As with so many of my recent favourites, I found out about Liquid Vega thanks to the ever-fantastic FACT Magazine. The band were available for an email interview, so that’s where the quotes come from. Looking forward to some proper releases from these guys. (PS: now you see where my header image comes from. :-))

Liquid Vega 1

LIQUID VEGA

MEMBERS: Vincent Gomes (music/vocals), Genevieve Duprie (vocals/music)
FORMATION: Paris, 2008.
FOR FANS OF: Glass Candy, The xx, The Cure.
CHECK OUT: Tracks streaming at the band’s Myspace page.
WEBSITE: www.myspace.com/liquidvega

Liquid Vega are the very definition of enigmatic. An unsigned duo who claim to be “from London via various other places” and who met at a party in Paris, they are still to release a note of music through official channels and yet they are already the subject of a raft of glowing articles in some well-respected organs, online and in print. And here we are, joining in. But believe us when we say that we would leave well alone if we weren’t completely smitten with their delicate yet darkly erotic sound, a blend of Disintegration-era Cure’s dramatic sweep and the sinister glamour of the excellent Italians Do It Better label – Chromatics, Glass Candy, Desire. Vincent and Genevieve call it “ghost disco”, and we honestly couldn’t put it better ourselves.
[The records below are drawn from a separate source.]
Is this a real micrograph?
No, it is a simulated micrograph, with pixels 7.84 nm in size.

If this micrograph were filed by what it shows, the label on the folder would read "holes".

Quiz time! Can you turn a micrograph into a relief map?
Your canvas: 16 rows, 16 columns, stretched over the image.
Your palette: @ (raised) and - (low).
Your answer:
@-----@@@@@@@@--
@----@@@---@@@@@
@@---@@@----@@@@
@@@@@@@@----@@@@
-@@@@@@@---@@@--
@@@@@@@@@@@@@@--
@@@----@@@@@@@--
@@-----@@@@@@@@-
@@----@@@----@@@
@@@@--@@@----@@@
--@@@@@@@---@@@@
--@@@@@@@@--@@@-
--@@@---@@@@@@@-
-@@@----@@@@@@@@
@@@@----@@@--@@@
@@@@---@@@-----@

“We mean a certain kind of music that is of the night, that’s almost translucent, where you’re not sure what exists through what you’ve heard,” they explain. It’s hard to pin down what exactly is so intoxicating about this band, but more than the songwriting, the atmosphere is key – teardrops on the dancefloor, a slow dance in the moonlight, the sweet ache of longing. “To have that elusive something is crucial, we think. But there is a longing in the music that results from our relationship. We’d be lost without it.” The precise nature of that relationship is ambiguous – they say that they initially “got talking over spilt wine, records and kisses in the night,” and they claim that they are mainly inspired by “each other,” but this isn’t the kind of band where you need or want all the biographical details. Maybe it’s best if they remain unknowable, floating in the ether, haunting our dreams.